Lemming42
Arcane
Playing more of Oblivion, I've turned into a stealth character armed with Detect Life, Invisibility, and a special custom Paralyze-on-touch spell for emergencies (that also has healing so I can protect enemies from dying of fall damage when paralyzed - ULTIMATE moral high ground).
I think doing ghost runs of these games can be a lot of fun, it helps avoid the shit combat and occasionally gives you a new perspective on certain places. It was the best way to play Fallout 3, too - dungeons that in normal gameplay are boring as fuck suddenly become rather tense areas full of heart-stopping moments (Germantown Police HQ goes from a slog in regular gameplay to something pretty engaging when you play this way).
I am wound up to no end though because I was doing this stupid Mage's Guild recommendation quest where some guy with fetal alcohol syndrome stole an amulet from a demented lady. Go retrieve it from some burial chamber, okay, fine. Genuinely fun ghost run through the burial chamber, narrowly dodging groups of bandits, slinking through the shadows, and a particularly exciting bit right at the end where I had to pickpocket a key from a "marauder" leader who was watched at all times by two of his soldiers.
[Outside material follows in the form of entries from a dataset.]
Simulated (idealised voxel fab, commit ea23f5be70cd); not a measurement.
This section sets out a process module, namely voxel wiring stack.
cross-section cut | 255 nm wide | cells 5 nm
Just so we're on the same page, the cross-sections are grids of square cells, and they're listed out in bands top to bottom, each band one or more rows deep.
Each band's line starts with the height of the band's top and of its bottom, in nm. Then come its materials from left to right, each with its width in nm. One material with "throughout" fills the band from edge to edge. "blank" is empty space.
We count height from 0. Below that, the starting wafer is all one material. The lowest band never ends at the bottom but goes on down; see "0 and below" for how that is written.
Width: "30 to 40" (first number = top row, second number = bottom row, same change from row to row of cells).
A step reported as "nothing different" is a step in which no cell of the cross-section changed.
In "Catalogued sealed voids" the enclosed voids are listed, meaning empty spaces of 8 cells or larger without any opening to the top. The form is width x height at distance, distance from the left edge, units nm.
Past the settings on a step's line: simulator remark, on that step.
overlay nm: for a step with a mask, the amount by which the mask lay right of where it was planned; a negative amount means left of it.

Then I get into the treasure room and retrieve the amulet, when fetal alcohol syndrome guy appears out of nowhere and attacks!!! Wow what a twist!! I make a run for the door but it's locked. For no fucking reason the door is magically locked to force me into a lethal confrontation with this shitty idiot. Okay, not giving up, I'll paralyze him and take the key from him that way. Oh look, the key magically isn't on his body. You literally have to kill him to proceed. Why? The devs clearly discovered that you could retrieve the key in other ways, but deliberately made it so that the key would inexplicably not appear in those circumstances. You should reward the player for finding innovative solutions, not punish them by having impossible reality-bending shit befall them. It would have taken exactly 15 minutes of work to add an alternate ending to this quest, where if the player successfully evades the assassination attempt then fetal alcohol syndrome man is, like, teleported to a jail cell or whatever where he a special line of dialogue or something. I think even I could make this a reality with my limited knowledge of Construction Set. Why couldn't Todd do it. He's a prick.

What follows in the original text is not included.